But underlying the transition was Louis Roederer’s response to climate change. When Brut Premier NV was launched in 1986 Champagne was still a region that fought for ripeness – the non-vintage blend overcoming the vagaries of vintage variation both in quality and quantity.
“We harvested high acid grapes in mid-October and Brut Premier was the idea to create a blending philosophy that would bring ripeness to unripe matter,” Lécaillon said at the Collection launch. “We corrected it with mature reserve wines that would bring ripeness to these young, green wines and it worked very well. The creation of Brut Premier was the fight for ripeness: we had to create in the cellar whatever the grapes lacked.”
“Today, you get ripeness from the most recent harvest, so it is a fight for freshness,” he added. “(climate change) pushed us to rethink the blending and rethink the multi-vintage blend, today, when you blend for multi-vintage, the fight is not for ripeness anymore but for freshness.”
At this month’s launch of Collection 244 he elaborated further: “This thought process about Collection began years ago. The facts were undeniable, climate change had been affecting the Champagne region over the past 30 years and we saw in this an opportunity to harvest extra mature grapes at the end of earlier harvests. Responding to the times we live in, along with sustainable and respectful wine growing practices that accentuate the qualities of the terroir, has become central to our ethos and our work.”
Back to the drawing board
Watching Jean-Baptiste Lécaillon present the philosophy behind the launch of Louis Roederer Collection 244 was in someway a ‘back to the classroom’ experience, with chart after chart explaining in detail how climate and the environment has changed, how vintages have changed and above all why Lécaillon decided 12 years ago to take this new direction. Lécaillon held the audience to utter silence, and we were fixated by this brilliant orator, speaking with such passion and knowledge. At one stage he even stopped and said, “please do try some of the wines in front of you”, and there was of course plenty including Cristal.
In 2012 Lécaillon started a perpetual reserve of half Pinot Noir, half Chardonnay and added equal amounts of this 50/50 mix from every harvest since. This réserve perpetuelle is not original in itself (Jacques Selosse and Henriot both use one) but using it alongside other reserve wines is new. With each new Collection roughly one third of the blend will be made up by réserve perpetuelle, the bulk will be made up of the most recent harvest and about 10% of oak-aged reserve wines. So the new vintage brings a ‘twist’ to the underlying core of reserve wines.
As for the Louis Roederer Collection 244, this is made up of 54% from the 2019 harvest, 36% from the Perpetual Reserve and then the balance made from ‘oak-aged reserve wines’.

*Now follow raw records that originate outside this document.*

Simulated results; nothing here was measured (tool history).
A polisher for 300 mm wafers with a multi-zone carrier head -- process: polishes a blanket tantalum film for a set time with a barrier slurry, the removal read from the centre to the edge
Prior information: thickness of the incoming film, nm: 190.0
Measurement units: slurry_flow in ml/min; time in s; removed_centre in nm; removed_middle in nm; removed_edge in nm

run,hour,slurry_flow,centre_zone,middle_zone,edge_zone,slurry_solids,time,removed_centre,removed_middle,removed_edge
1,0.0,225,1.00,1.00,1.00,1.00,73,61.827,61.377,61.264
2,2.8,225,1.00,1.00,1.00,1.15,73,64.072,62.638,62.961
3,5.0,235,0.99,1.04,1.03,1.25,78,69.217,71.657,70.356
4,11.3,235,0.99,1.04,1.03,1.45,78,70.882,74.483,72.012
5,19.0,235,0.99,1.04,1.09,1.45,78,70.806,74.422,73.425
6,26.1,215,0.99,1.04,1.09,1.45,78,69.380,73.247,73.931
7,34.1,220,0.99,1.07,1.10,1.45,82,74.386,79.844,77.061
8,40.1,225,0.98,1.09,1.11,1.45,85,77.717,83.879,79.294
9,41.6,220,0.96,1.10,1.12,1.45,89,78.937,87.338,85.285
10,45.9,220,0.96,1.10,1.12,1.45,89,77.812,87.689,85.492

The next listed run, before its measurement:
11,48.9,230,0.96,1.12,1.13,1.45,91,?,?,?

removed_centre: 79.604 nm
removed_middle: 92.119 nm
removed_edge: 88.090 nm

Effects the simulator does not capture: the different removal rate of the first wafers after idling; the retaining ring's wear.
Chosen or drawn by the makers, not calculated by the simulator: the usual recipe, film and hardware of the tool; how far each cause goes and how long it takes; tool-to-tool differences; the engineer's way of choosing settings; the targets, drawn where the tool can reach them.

Louis Roederer Collection 244 is a powerful, bright, focused champagne that oozes class, it is luscious, fresh and complex, truly outstanding. And the name Collection is an excellent descriptor as I have always felt that the term Non-Vintage is negative and does not explain what the wine is nor how complex is the blend.
Lécaillon explains: “Aged for almost four years in our cellars, Collection 244 is a wine that has reached great plenitude, borne by the maturity of the year, the freshness of the Perpetual Reserve and the complexity of the oak-aged reserve wines. It is wonderfully well-balanced champagne with an incredibly luscious power, marking the return of the Meunier grape variety, which adds a fruity, caressing softness to the more structured, saline Pinot Noirs and Chardonnays”.
Lécaillon has tried to balance freshness, precision, complexity and “deliciousness” where the unpredictable climate is impacting ripeness of grapes. So rather than search for consistency in the Collection, he has embraced variation.
He re-iterated that each Collection will vary, that the recipe concept is no longer working with fruit changing at an alarming rate…. climate change has challenged us to question our mindset. The future of champagne will be different, and may reflect wines of 100 years ago as opposed to recent fruit styles, he added.
Lécaillon believes that we used to think man was above nature, now we need think that man is a part of it – “in the fields and in wine.” “We are a generation that can write a new chapter working and adapting to climate change.” To do this he believes that the art of blending and craftsmanship will become key again as will innovative techniques –embracing not fighting the environment.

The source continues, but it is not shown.